Small Business Saturday, Redux

Mark your calendar: American Express and partners are bringing back Small Business Saturday this November 26, the day following “Black Friday,” which has long signaled the official start of the holiday shopping season. The event, first held last year, encourages consumers to shop local, independent businesses instead of big-box retailers. Social media is again a big part of the program: Facebook will give small businesses $100 in free advertising on the site, and Google will offer a tool to create simple YouTube videos. Consumers get some incentive to shop, too: American Express cardholders can receive a $25 statement credit, and this year FedEx will distribute $1 million in gift cards to be used exclusively at participating small businesses.

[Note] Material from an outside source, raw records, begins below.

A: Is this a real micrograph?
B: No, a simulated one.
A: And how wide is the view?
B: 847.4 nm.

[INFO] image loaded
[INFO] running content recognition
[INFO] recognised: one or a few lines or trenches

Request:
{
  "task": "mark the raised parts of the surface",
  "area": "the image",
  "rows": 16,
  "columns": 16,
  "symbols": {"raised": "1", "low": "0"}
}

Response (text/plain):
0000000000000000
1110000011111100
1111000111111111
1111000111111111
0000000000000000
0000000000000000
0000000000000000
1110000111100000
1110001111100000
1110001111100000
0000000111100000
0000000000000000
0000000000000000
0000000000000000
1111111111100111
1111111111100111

Why Employers Aren’t Getting Good People

Small businesses and other employers that grumble about the perils of finding reliable, qualified workers might want to take a look in the mirror. So says a detailed analysis in The Wall Street Journal of some of the myths and real reasons behind the hiring challenges facing American companies. Short version: The companies themselves deserve a healthy chunk of the blame. The piece, written by a professor at the University of Pennsylvania’s Wharton School, also makes some key recommendations for employers looking to improve their hiring, training, and retention practices.

Get More Out of LinkedIn

Among the reasons small business owners should consider using LinkedIn even though you’re not looking for a job: You might find some good people for your business who are looking for a job. If you’re new to the professional networking site, The Globe and Mail serves up three ways to get more out of it. Check out the Intuit Small Business Blog’s previous advice on leveraging LinkedIn for your business.

Ka-ching! How to Profit from a YouTube Hit

Did that video of your cat chasing its own tail become a sudden sensation on YouTube? Turn that kitten into a cash cow! The New York Times offers up a crash course in making money off of YouTube hits — and the same principles could apply for any small business owners and marketers. For starters, YouTube offers the owners of popular videos the chance to split ad revenue — one example in the story has earned more than $100,000 from doing so.

Trick-or-Treat Traffic

Local retailers and other small businesses know the value of foot traffic — it can inform a whole host of important strategic decisions, such as store location, hours of operation, inventory, and promotions. But how serious are you about tracking its patterns, particularly around holidays and other special events? One San Francisco neighborhood might set the bar: It has been collecting data on trick-or-treaters each Halloween since 2007 — broken down in 15-minute increments — and residents plan their candy stockpiles accordingly. With good reason, too: In a previous year, one resident handed out some 1,300 treats on Halloween night. The typical treat traffic peak: between 6:45 and 7:15.

Kevin Casey is a business writer for Intuit and is passionate about solving small business problems.